Popcorn Pictures

 

Menu







 

Screamers (1995)

Director: Christian Duguay

Starring: Peter Weller, David Arquette

Run Time: 108 mins

Certificate: 18

 

Plot Outline: On a distant mining planet ravaged by a decade of war, scientists created the perfect weapon to keep enemies at bay - Screamers, a race of self-replicating killing machines. But the machines have gone unsupervised for years and have evolved without human guidance. Their mission is to now eradicate any form of human life, even those that helped to create them.
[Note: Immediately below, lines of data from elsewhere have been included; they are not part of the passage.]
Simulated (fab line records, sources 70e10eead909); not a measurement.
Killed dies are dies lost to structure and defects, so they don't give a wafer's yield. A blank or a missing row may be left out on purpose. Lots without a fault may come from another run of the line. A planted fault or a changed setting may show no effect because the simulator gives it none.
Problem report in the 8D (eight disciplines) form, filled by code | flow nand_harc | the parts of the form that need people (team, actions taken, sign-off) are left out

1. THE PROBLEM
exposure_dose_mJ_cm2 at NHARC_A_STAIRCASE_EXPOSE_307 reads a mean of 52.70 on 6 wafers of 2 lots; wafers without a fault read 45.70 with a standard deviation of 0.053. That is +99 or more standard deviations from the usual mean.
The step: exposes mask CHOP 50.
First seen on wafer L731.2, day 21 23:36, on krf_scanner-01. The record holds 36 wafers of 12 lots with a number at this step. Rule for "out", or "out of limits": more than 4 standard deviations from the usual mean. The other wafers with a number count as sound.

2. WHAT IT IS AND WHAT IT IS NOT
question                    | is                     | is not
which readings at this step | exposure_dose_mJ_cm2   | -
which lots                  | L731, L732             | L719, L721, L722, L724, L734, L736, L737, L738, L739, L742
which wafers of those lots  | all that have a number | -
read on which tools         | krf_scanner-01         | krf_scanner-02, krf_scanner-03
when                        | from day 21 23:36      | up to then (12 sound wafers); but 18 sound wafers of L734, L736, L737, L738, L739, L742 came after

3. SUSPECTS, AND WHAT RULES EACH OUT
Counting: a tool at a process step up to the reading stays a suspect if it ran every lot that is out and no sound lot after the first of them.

The Review: Written by Philip K. Dick who has brought us such sci-fi as Blade Runner and Total Recall, Screamers had the early potential to go all of the way and join it's brethren at the top of the genre. Unfortunately, the script takes a lot of time to develop the complicated scenario upon which the premise is based and the film never really recovers. There's a multitude of warring factions, shady politics and complicated plot devices which need to be explained first and it all gets a little too muddled early on. Once Weller and co. head off across the desolate wastelands, the film kicks up a gear into more familiar sci-fi/action mode and doesn't really let up until the finale.
It borrows heavily from The Thing and Aliens, only here some of the group are actually Screamers. The film does recognise this but the potential is never fully used. Whereas The Thing had the classic blood test scene, this film doesn't really address the paranoia and fear that the group has. It's a pity because not too many films have tried and succeeded in this area of sci-fi. As far as the action side of things, well it's nothing groundbreaking but the set pieces do what they have to do. A lot of the budget seems to have gone into creating the illusion that this is another futuristic planet and a great job is done with this. It looks war-ravaged, with buildings left destroyed, machinery scattered about the place and an eerie quietness about the planet to indicate everything is dead. Even lead actor Peter Weller fits the bill perfectly - his battled-hardened and battle-weary commander is just the icing on the gloomy cake. However the film loses a lot of credibility towards the final third with a series of ridiculous plot twists

Final Verdict: Screamers isn't terrible. The scenes inside the refinery are creepy enough with them stalking and being stalked by the Screamers. But the intro and finale are terrible ways to start and end a film respectively. There was a good film waiting to come out here, it's a shame only half of it did.